A significant portion of the former Gimbels parking garage at 555 N. Plankinton Ave. in downtown Milwaukee will soon be reincarnated as a large new bank. Irwin Union Bank FSB will close its Brookfield office and open its first full-service Wisconsin branch in the office segment of the parking structure, which is directly south of The Shops of Grand Avenue.
Columbus, Ind.-based Irwin Union Bank plans to open the downtown Milwaukee branch in January with 12 full-time employees. The bank will offer retail services, private banking and wealth management, and commercial banking. The new downtown bank also will offer drive-through service, an ATM, a night-deposit area and safety deposit boxes.
Irwin Union Bank opened a partial-service branch in Brookfield at 250 N. Sunnyslope Road last summer. That location will be closed and replaced with the full-service branch in downtown Milwaukee.
Irwin Union Bank focuses on serving owner-operated businesses, which is one of the reasons downtown Milwaukee was attractive to the company.
"(Downtown is) an area where a concentration of business owners and customers are all right there," Irwin Union senior vice president Steve Corbisier told Small Business Times. "Nowhere else in the state can you go and get that."
"What is happening in our industry is consolidation, where big banks are getting bigger," said Bill Beitler, marketing director and senior vice president with Irwin Union. "They struggle to offer the personalized, tailored business that the business owner wants."
Irwin Union Bank will lease 6,300 square feet of space in the building from Irgens Development Partners, LLC and Williams Development, which own the property.
The former Gimbels parking structure, which was constructed in 1946, has an assessed value of $3.0 million, according to the Milwaukee City Assessor’s Office.
Corbisier, who is running the Irwin Union’s Brookfield office, said work has begun to install new windows, paint the exterior and install new signs at the downtown Milwaukee site.
Corbisier said the building’s owners will be paying for the exterior renovations, while interior work will be a joint venture between the bank and the landlords – estimated at $300,000.
The bank initially will occupy about 6,300 square feet of the 9,300 square feet of available office space in the building. Beitler said the additional space will give Irwin Union space to grow into when it’s ready.
Irwin Union Bank has locations in Arizona, Kentucky, Missouri and Wisconsin. The Irwin Union Bank and Trust Co. has banks in Indiana, Michigan, Utah and Nevada.

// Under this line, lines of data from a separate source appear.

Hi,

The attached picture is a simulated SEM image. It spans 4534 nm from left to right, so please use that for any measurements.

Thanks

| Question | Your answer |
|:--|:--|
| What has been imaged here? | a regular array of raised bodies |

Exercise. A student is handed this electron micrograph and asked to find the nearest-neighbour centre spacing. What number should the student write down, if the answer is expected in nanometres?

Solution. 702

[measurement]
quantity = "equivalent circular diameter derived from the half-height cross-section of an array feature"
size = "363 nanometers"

Irwin Financial Corp. is a publicly held firm, and its shares are traded on the New York Stock Exchange under the ticker symbol IFC.
Beitler said Irwin Union Bank, when coming into a new city, hires bankers who have been working in the community for years and know the subtleties of the local business climate.
"A lot of big banks go in there and buy the banks and lose a lot of their customers in the process," Beitler said. "We go in and buy the bankers. We find the people that take care of the customers and give them the opportunity to run their own franchise. And we give them a lot of back-room support, with a lot of local control."
Corbisier said he expects Irwin Union Bank to be well-received in the downtown Milwaukee market, given the response he saw at the Brookfield location.
"We have learned in short order that the combination of Milwaukee’s dynamic economy, our experienced team of local financial professionals and the time-tested Irwin Union style of highly personalized service is a favorable combination," Corbisier said. "Our acceptance in the market has exceeded our expectations and put us in a position to make this significant investment in a new facility."